Monday, April 30, 2012

What your employer isn't doing to plan for Your Retirement


Creating your own Personal Pension
can provide you dependable, growing income.



Are you as prepared as you think?
According to your parents and grandparents, things were always better “back in my day.” While this might not be the case in every scenario, if they're talking about retirement, chances are they're right.

There has been an undeniable shift in the way companies handle their contributions to employee retirement. It's not just the farewell dinner and the gold watch we don't get anymore, although that tradition has certainly fallen out of common practice. The differences between the retirements of yesteryear and those of today are more serious—and unfortunately, often detrimental to the retiree.


The cultural effects of career-hopping


For several generations, the status quo for the typical American career path remained unchanged. People, for the most part, got a job either in the family profession or upon graduating college (or high school, if they weren't able to attend or afford college). Once they had a good job, they’d stay until retirement—often putting in 30 years or more at the same company.

However, as businesses became more competitive, there were shifts on both the employer and employee sides. Employers began to focus more on recruiting top talent, while employees started valuing higher personal satisfaction over longevity. Switching jobs in search of greener pastures has become commonplace.

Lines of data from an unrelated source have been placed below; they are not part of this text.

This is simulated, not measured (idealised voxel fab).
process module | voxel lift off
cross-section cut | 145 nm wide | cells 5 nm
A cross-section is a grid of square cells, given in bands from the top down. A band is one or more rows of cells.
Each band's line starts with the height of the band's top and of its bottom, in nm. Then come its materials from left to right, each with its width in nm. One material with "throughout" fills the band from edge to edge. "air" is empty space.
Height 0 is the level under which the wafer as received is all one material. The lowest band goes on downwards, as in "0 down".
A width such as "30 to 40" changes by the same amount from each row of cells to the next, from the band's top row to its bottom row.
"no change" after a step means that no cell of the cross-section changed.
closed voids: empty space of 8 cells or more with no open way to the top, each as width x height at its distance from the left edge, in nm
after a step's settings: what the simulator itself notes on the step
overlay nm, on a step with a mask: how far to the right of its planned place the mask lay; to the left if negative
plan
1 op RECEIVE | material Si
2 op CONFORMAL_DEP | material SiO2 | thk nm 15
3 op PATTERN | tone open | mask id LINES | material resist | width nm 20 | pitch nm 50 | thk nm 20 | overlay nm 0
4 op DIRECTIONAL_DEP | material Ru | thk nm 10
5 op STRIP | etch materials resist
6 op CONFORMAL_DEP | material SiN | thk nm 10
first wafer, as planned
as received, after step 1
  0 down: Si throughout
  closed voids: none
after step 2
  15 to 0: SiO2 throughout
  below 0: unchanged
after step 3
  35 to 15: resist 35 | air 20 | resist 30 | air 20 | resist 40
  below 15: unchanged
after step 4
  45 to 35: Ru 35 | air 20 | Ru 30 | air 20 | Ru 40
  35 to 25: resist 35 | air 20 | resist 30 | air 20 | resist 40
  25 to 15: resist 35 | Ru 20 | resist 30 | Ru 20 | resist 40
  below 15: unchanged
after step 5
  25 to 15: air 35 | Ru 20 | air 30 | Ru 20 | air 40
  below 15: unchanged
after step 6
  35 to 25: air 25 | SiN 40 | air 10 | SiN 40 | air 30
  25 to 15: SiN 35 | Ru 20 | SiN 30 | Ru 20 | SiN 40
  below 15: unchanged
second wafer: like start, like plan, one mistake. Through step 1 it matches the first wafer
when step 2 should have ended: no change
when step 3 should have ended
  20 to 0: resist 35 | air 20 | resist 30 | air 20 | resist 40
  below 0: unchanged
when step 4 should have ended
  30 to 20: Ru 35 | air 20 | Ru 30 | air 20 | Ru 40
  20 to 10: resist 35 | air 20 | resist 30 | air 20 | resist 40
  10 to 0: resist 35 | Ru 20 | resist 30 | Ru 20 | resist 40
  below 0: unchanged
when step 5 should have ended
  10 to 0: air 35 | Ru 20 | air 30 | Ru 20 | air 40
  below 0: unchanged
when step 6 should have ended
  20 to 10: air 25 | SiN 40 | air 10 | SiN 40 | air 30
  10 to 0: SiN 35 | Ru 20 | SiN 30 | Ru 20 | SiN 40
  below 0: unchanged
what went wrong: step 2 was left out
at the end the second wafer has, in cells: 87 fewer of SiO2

During this shift, the traditional pension plan has suffered and in some cases been completely abolished.


The new face of pension plans


When lifetime of loyalty was the standard, employers offered attractive pension plans as part of a benefit package to attract and retain strong employees. For the most part, these plans were simple: Once you'd worked for the company a certain number of years, you'd continue regularly receiving a percentage of your salary when you retired. The longer you worked for the company, the greater the percentage.

These plans required little or no investment on the part of the employee. Because the brunt of the financial responsibility for a traditional pension plan falls on the employer, this option was far less attractive for businesses when short-term employment became the norm. 

Enter the 401(k). 

Introduced in the early 1980s, this alternative to pension plans was billed as having the potential to yield greater returns than a set pension while affording the employee the benefit of taking their account with them when they found a better job. The 401(k) retirement plan allows employees to contribute as much or as little to their retirement fund as they desire, and the account earns interest over time through an investment of the employee's choosing.

The first and most obvious drawback to this is the part about employee contributions. While pension plans were actually invested and paid out by the employer, 401(k)s are simply money that you've already earned, which is set aside for retirement. These plans, known as Defined-Contribution or Defined-Comp, have put the burdon of investment choice not on a professional Advisor, but on the client. What used to be the job of a department of professionals becomes your responsibility, saving the company money all along the way. 


From the corporate family to every person for themselves


In today's job industry, traditional pension plans are virtually nonexistent and when they are found they are woefully underfunded. Companies offer 401(k)s, IRAs, TSAs, and other income-dependent, interest-bearing retirement savings plans to offset the higher turnover rate—and to increase overall business profits, since these types of retirement “plans” are now what employees expect.

In any case, once you've retired, you're no longer the company's concern—you'll have to sink or swim on your own. It's important to understand the retirement investment options that are available to you in this more independent model, and make sure you're prepared to handle the burden of retirement through a plan that guarantees income throughout your golden years.

You can probably plan on buying your own gold watch, too.